An Easy Decision

Big Serge game-theories the Russian Kherson withdrawal and reaches the obvious conclusion:

Kherson was becoming an inefficient front for Russia because of the logistical strain of supplying forces across the river with limited bridge and road capacity. Russia demonstrated that it was capable of shouldering this sustainment burden (keeping troops supplied all through Ukraine’s summer offensives), but the question becomes 1) to what purpose, and 2) for how long.

Ideally, the bridgehead becomes the launching point for offensive action against Nikolayev, but launching an offensive would require strengthening the force grouping in Kherson, which correspondingly raises the logistical burden of projecting force across the river. With a very long front to play with, Kherson is clearly one of the most logistically intensive axes. My guess is that Surovikin took charge and almost immediately decided he did not want to increase the sustainment burden by trying to push on Nikolayev.

Therefore, if an offensive is not going to be launched from the Kherson position, the question becomes – why hold the position at all? Politically, it is important to defend a regional capital, but militarily the position becomes meaningless if one is not going to go on the offensive in the south.

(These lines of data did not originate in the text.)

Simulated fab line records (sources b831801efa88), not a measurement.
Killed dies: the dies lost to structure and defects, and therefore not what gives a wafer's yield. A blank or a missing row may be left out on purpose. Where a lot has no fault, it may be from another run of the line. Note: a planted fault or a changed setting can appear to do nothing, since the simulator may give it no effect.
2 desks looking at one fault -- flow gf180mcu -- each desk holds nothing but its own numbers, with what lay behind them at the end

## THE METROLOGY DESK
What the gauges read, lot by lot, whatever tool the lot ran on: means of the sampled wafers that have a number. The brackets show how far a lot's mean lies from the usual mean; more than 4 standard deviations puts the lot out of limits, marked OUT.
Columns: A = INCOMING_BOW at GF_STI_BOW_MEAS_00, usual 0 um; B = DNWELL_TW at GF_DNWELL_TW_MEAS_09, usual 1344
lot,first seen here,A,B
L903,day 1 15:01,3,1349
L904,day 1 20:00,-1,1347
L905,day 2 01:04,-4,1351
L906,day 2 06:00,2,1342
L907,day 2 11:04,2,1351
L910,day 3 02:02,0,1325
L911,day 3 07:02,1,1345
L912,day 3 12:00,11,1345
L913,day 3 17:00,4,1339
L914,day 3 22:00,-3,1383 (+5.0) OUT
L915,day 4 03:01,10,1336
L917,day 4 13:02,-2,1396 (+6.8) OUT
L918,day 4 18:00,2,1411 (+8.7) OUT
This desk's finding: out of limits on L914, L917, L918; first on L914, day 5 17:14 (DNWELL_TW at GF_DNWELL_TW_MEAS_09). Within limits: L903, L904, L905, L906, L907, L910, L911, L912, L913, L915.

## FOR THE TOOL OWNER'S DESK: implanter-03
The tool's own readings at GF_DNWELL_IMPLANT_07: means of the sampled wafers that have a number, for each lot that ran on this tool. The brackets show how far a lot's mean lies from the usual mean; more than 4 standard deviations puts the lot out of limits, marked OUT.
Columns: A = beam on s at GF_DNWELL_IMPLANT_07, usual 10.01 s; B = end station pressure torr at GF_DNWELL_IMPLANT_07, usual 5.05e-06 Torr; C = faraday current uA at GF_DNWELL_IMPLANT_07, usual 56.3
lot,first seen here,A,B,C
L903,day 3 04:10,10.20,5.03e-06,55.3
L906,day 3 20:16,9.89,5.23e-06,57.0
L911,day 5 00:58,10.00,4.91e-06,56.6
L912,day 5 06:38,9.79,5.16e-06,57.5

Let’s be even more explicit: unless an offensive towards Nikolayev is planned, the Kherson bridgehead is militarily counterproductive… In the broader operational sense, Surovikin seems to be declining battle in the south while preparing in the north and in the Donbas. It is clear that he made this decision shortly after taking command of the operation – he has been hinting at it for weeks, and the speed and cleanliness of the withdrawal suggests that it was well planned , long in advance. Withdrawing across the river increases the combat effectiveness of the army significantly and decreases the logistical burden, freeing resources for other sectors.

This isn’t that hard. And it wasn’t a difficult decision, at least not from a military perspective, because any other decision by General Surovikin would have been not only incorrect, but reprehensibly stupid. War is not a game of Risk. A general does not win a battle, much less a war, by simply moving his forces forward blindly and drawing new lines on the map. It’s entirely normal for generals to try advancing one way, decide that the terrain is not favorable, then withdraw in favor of advancing somewhere else. This is particularly true of so-called maneuver warfare, hence the term.

The optics that so concern the media are part of politics, not war-making. The only time optics matter is with regards to prospective allies deciding to enter or abandon the war, and Russia’s prospective allies could not care less how the Russians manage their lines on the Ukraine battlefield. China’s decision to move against Taiwan and Turkey’s decision to move against Greece will not depend upon whether Russia loses Kherson or takes Odessa. No matter what Russia does, Iran is unlikely to move against Israel unless Israel attacks first, although it would have moved against Azerbaijan if the NATO ally had attacked Armenia.

Moreover, the fact that NATO and the Ukrainians are so obsessed with optics while the Russians are almost entirely focused on genuine military issues is a good reason to surmise that Russia will ultimately win its war with NATO.

The Allies didn’t lose World War II because Operation Market Garden failed and they withdrew from Arnhem. And the Russians aren’t going to lose the NATO-Russian war because they withdrew from Kherson either.